Full member nations like England, Pakistan and Sri Lanka haven't been at their best so far at the World Cup

England have lost both their World Cup matches so far convincingly 

Sport doesn’t take incompetence or undue arrogance. The lessons for those who test its tolerance can sometimes be brutally painful as it is in the ongoing World Cup. West Indies, England, and Pakistan have been at the receiving end of some severely bruising treatment this past week. Sri Lanka seem keen to join the wagon of woes with a couple of less than desirable performances. It was as if they had taunted the wrath of the cricketing Gods, who tore into them with carnal delight. 

Step up or step out 

On the one hand, an event such as the World Cup can define a career; on the other, it can also prove to be a deeply scarring experience as we have seen in the past few days. Sachin Tendulkar spent an entire lifetime craving an opportunity to earn an elusive winner’s medallion. Several others have faded away even before they could get a scent of the precious metal.

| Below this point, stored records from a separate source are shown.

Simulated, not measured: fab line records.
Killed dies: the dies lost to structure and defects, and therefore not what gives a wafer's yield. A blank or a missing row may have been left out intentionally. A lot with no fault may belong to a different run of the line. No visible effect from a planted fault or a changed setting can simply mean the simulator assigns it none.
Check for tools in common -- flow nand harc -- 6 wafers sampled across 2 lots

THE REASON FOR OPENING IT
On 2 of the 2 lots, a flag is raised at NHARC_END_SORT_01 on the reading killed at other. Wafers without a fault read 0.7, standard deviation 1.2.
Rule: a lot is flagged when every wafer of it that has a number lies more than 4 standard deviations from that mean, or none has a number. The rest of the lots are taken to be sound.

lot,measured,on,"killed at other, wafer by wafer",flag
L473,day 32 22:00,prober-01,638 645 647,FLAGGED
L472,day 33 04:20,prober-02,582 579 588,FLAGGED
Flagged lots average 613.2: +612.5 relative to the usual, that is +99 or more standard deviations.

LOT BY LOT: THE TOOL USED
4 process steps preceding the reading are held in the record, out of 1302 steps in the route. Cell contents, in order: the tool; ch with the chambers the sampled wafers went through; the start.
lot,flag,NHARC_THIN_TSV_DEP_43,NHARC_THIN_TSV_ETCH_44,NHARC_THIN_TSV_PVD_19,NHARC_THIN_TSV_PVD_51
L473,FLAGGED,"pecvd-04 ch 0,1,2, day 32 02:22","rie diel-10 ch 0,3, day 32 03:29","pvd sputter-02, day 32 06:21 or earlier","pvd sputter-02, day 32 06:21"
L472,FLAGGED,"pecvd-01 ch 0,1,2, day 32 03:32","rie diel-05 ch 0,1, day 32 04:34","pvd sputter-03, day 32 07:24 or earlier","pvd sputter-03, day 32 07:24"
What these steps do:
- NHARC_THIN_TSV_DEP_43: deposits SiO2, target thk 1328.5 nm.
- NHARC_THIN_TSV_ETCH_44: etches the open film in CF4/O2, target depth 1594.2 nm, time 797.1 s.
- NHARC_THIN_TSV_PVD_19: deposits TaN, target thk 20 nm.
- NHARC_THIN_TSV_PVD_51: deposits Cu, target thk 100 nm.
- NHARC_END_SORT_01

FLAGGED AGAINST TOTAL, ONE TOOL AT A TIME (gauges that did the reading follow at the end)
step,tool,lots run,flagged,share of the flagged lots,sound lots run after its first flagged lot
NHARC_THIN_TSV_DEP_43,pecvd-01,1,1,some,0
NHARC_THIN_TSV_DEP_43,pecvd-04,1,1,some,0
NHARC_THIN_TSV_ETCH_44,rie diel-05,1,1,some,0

Somewhere in between those extremes lurks a dark monster, capable of subjecting its ill prepared victims to a fate far worse than not laying hands on the prized trophy. The minnows – the cricketing wannabe teams – enter the tournament knowing fully well that they might be shown up for their inadequacies. The big teams, though, are expected to put out their best show and run it close, if not win it.

But then sport takes no prisoners and the manner in which Ireland disrobed West Indies in front of a shocked multitude of people was a grim reminder of the fate that awaits those that fail to fasten their straps.

Take heart from West Indies

Tony Cozier, the resident expert on West Indies cricket, wrote that his team was “embarrassingly inferior” to Ireland. Coming from Cozier, who has seen all available shades of Windies cricket, it was a damning indictment of the unit. As they walked off stark naked, humiliated and ravaged, many thought that the team might be destroyed by the Irish assault.

The same fate befell England against the hosts New Zealand. Only this time the outcome was far more barbaric. Suffice to say that most of those English players tossed in their bed feeling deeply disrobed even if they were wearing three layers of clothing.

Sir Geoffrey Boycott was incensed enough to call his compatriots “hopeless losers”, and Ian Bell issued an apology to the fans for “embarrassing” them with their performance. But even in the darkest moment of despair, sport offers hope.

Misbah ul Haq and Co. haven’t opened their account as well 

For those that offer their heart, sport stretches out its arms in forgiveness. The West Indies embraced it with pleasure when they redeemed themselves to an extent with a brutal assault on Pakistan, to reclaim some of the dignity they lost in that match against Ireland.

The brave men from Ireland and Afghanistan are acquitting themselves with pride and purpose. Not only are they playing the game with unfathomable faith in themselves, but in doing so, they are teaching the more fancied teams a few lessons they seem to have forgotten.

Turn it around and make it memorable

Back to the tormented men – the Lankans joined the party with a dismal effort before scraping past the fledgling Afghans. You can be certain that today’s match may have left many an islander feeling the gravity of being on a sinking boat. Wonder what Arjuna Ranatunga might want to say now, especially since he is the man in charge of Ports and Shipping.

The tournament is significant for the Lankans, as it is the last chance for two of their legends – Kumar Sangakkara and Mahela Jayawardene – to grasp at the one piece of silver that is treasured more than any in the game of cricket.

Pakistan, England and Sri Lanka – Each of them can still take comfort from the redemption of the Windies and the cushion offered by the format of this tournament. They could still scrape through to the last eight, but the road they traverse will only have turned a full circle if they begin to get their mind and skills in the right places. 

The choices are starkly clear – an abject surrender and lasting disgrace or a series of purposeful performances to reclaim lost honour. The journey of some of these teams from torment to triumph could indeed turn into a compelling narrative and a deeply memorable experience for the millions of hearts following every beat of this topsy-turvy tournament.